I'd also have to thank Jason and the entire staff at the ArtHouse Lounge for putting on a first rate event complete with it's own soundtrack.
I can't forget our lovely hostesses, Lucy and Chast and our handsome doorman, Robert.
I also need to thank a very good friend, Charles, who helped me frame my images and also took the photographs posted on my Facebook profile of the opening reception.
And finally all my friends who wished me well and some of those who actually trekked to Harrisburg to be there, including my wonderful daughter and her boyfriend. I really hope he wasn't too shocked!
The exhibition is on display through August 29th and if you can make to the ArtHouse Lounge in Harrisburg, I would love to know your thoughts on the show.
Wednesday, August 12, 2009
My exhibition is only three days away and I am going through a roller coaster of emotions.
When this first started as an idea by the gallery owner, I had great confidence in my ability to pull it off. Why not! I have been a photographic artist for over 25 years. This is what i have been asking for, what i have wanted. I can pull this off in spades and set the art world on it's head.
Confidence Meter on it's Highest Level.
Then the photo sessions. With each passing session I saw images that I really was proud that I produced, confidence meter still at high.
Once I decided that I had the images and had an exhibition, then came the printing process. As many of you who have read this blog know, that became an issue.
Confidence meter falling slightly.
Then I was rescued by McKenna Labs who saw the art in my images and help me complete this body of work.
Confidence meter back on high.
Then came the framing. (Thank you Frame Maker II of Feasterville for beautiful mats and frames!)
3 days of cuts, broken glass and second guessing.
Confidence meter falls to the nervous level.

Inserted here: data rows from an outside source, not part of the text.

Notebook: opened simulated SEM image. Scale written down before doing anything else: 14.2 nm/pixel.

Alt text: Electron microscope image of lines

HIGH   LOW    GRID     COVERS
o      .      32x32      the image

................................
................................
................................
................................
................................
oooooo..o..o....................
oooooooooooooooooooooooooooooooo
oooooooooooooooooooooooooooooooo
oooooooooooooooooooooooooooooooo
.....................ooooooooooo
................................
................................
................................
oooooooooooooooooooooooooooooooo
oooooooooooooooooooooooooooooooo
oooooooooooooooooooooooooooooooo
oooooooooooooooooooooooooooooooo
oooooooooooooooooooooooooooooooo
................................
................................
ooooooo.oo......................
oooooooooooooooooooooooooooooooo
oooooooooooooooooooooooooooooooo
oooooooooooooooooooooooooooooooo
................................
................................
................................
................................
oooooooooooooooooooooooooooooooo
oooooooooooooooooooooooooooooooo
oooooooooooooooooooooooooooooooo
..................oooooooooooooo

I looked at them again, I think this was the first time I have looked at all of the images together as a completed collection.
Nervousness definitely has taken hold.
Then this morning I get what was supposed to be a very uplifting and supportive email from the gallery owner. Letting me know how much he has invested in this exhibition, how much it means, etc etc.
FEAR has taken hold.
I know I am an artist and without emotions there is no art. For those who know me I can get a weepy at a movie. But when it comes to my work I am pretty confident. OK except when it comes to a solo exhibition. My wife is fond of telling the story of my last solo exhibition where I was laying on the floor of our living room, an hour before the opening saying I wasn't going. I don't remember that happening, she says it's selective memory.
So, at this point we are 3 days, and 19 hours away from what I hope will be a successful exhibition.
How do you judge success? I'll save that for another post!
If you are interested in coming to the exhibition opening reception it is Saturday night, August 15th from 6 to 10ppm at the ArtHouse Lounge, 217 N. 2nd St. Harrisburg, PA For more information you can visit arthousehouse.com
Tuesday, August 4, 2009
I recently returned home from a trip across the country and while I was on the last leg of my flight to San Francisco I wrote this:
I am on the last leg of a trip that feels like I have been traveling for days. Two planes, six hours in the air and plenty of time staring at people in the airports.
One thing I have noticed in all this is that it seems that people have forgotten to smile. Are they upset that we no longer get food on flights? Are they just depressed?
On this last leg of my journey from Chicago to San Francisco I am counting myself lucky that the flight attendant is extremely pleasant and accommodating. Why is this the exception and not the rule?
It seems that most people have forgotten what it is to be courteous, pleasant and polite. Maybe it's all this technology and texting that has removed us from actual human contact that we have forgotten how to be, well human? :(
Cyborgs walking through life avoiding eye contact, looking at the ground scowling. That unfortunately seems to be the norm now a days.
It's days like this that I try to smile even more, be extra polite, go the extra mile. To some I might be a bit off. (No comment from those who know me personally) But when someone actually smiles back I consider it a small victory for the happy people.
Try it, smile at a stranger. It might get contagious!
I would like to that the crew of Southwest Air's flight #1641 from Chicago to San Francisco last Saturday July 25 for making my flight a very pleasant one.